/  10.01.2020

More details are emerging about the Breonna Taylor case. An internal investigation revealed that Louisville Metro Police Department (LMPD) officers were repeatedly told that no “suspicious” packages were delivered to her home in connection to their drug investigation.

According to WDRB, an investigative report from LMPD’s Public Integrity Unit showed that two members of the Shively Police Department checked with a postal inspector and found that there were no packages being sent to Taylor’s apartment, “suspicious or otherwise.”

One day before the raid took place, Detective Joshua Jaynes wrote a warrant affidavit saying that he “verified through a U.S. Postal Inspector that Jamarcus Glover [Taylor’s ex] has been receiving packages” at Taylor’s apartment.

Jaynes’ claims gave the police justification to enter her home as part of their narcotics investigation.

The outlet also reports that during a May 18 interview, Shively police Sgt. Timothy Salyer told the department’s Public Integrity Unit that he asked LMPD Sgt. Jonathan Mattingly about the affidavit. “Sgt. Mattingly stated he told Detective Jaynes there was no package history at that address,” Salyer reportedly told investigators.

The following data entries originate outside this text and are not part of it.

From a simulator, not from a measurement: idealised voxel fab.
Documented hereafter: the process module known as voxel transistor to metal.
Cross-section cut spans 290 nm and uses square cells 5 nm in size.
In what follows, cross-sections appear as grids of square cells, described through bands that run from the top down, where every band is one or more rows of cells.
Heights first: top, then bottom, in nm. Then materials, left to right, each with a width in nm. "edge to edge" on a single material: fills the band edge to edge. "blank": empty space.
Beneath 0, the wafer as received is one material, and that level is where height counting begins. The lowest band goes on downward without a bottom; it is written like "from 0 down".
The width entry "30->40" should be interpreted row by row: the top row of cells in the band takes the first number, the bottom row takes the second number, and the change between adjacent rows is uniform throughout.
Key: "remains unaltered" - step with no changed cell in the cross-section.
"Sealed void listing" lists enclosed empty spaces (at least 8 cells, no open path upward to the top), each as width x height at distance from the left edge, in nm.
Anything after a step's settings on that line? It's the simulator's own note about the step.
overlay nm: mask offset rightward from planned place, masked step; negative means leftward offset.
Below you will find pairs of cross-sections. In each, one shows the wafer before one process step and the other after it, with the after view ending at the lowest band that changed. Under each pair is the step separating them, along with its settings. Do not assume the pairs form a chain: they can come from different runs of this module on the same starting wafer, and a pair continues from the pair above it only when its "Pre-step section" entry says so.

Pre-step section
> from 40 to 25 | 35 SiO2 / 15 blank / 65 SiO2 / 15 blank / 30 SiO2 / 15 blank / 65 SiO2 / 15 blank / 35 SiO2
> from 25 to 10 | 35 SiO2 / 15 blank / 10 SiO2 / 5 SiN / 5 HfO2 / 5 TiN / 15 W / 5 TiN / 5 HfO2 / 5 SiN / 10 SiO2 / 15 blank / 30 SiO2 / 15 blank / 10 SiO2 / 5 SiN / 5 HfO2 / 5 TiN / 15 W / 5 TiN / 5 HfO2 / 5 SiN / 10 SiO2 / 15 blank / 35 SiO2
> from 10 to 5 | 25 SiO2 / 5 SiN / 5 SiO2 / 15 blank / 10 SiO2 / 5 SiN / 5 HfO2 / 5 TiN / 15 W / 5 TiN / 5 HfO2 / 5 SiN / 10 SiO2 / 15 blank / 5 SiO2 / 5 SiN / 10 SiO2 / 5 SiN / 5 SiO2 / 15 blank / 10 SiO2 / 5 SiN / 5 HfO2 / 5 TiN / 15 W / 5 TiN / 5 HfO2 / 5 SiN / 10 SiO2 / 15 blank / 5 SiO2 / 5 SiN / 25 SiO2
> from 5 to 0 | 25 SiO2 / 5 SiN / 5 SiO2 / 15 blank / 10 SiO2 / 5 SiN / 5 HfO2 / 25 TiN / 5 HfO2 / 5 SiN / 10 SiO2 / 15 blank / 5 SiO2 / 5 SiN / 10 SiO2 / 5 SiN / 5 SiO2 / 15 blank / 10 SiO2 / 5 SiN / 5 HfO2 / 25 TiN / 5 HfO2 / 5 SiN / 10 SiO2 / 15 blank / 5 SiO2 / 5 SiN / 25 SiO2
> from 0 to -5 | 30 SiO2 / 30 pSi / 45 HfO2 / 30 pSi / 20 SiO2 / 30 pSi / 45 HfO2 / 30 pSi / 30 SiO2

Back in January, Mattingly reached out to Salyer and Shively Detective Mike Kuzma and asked them to investigate packages that came to Taylor’s home on Jan. 17, but Glover told authorities he received shoes and clothes.

Salyer told investigators that he was contacted by Detective Mike Nobles and Detective Kelly Hanna — two other LMPD officers — about the alleged packages and he “told them the same information.”

Last week, Kentucky Attorney General Daniel Cameron announced that only one officer would face charges in Taylor’s case. Former LMPD Detective Brett Hankison was charged with three counts of wanton endangerment for “blindly” shooting into the units of Taylor’s neighbors. Mattingly and Myles Cosgrove were not indicted because Cameron said the men acted in self-defense.

The attorney general filed to get an extension on releasing the grand jury recordings, arguing that he needed more time to redact witnesses’ personal information from the 20 hours of audio. A judge ruled that he and his office have to release the recordings by noon on Friday (Oct. 2).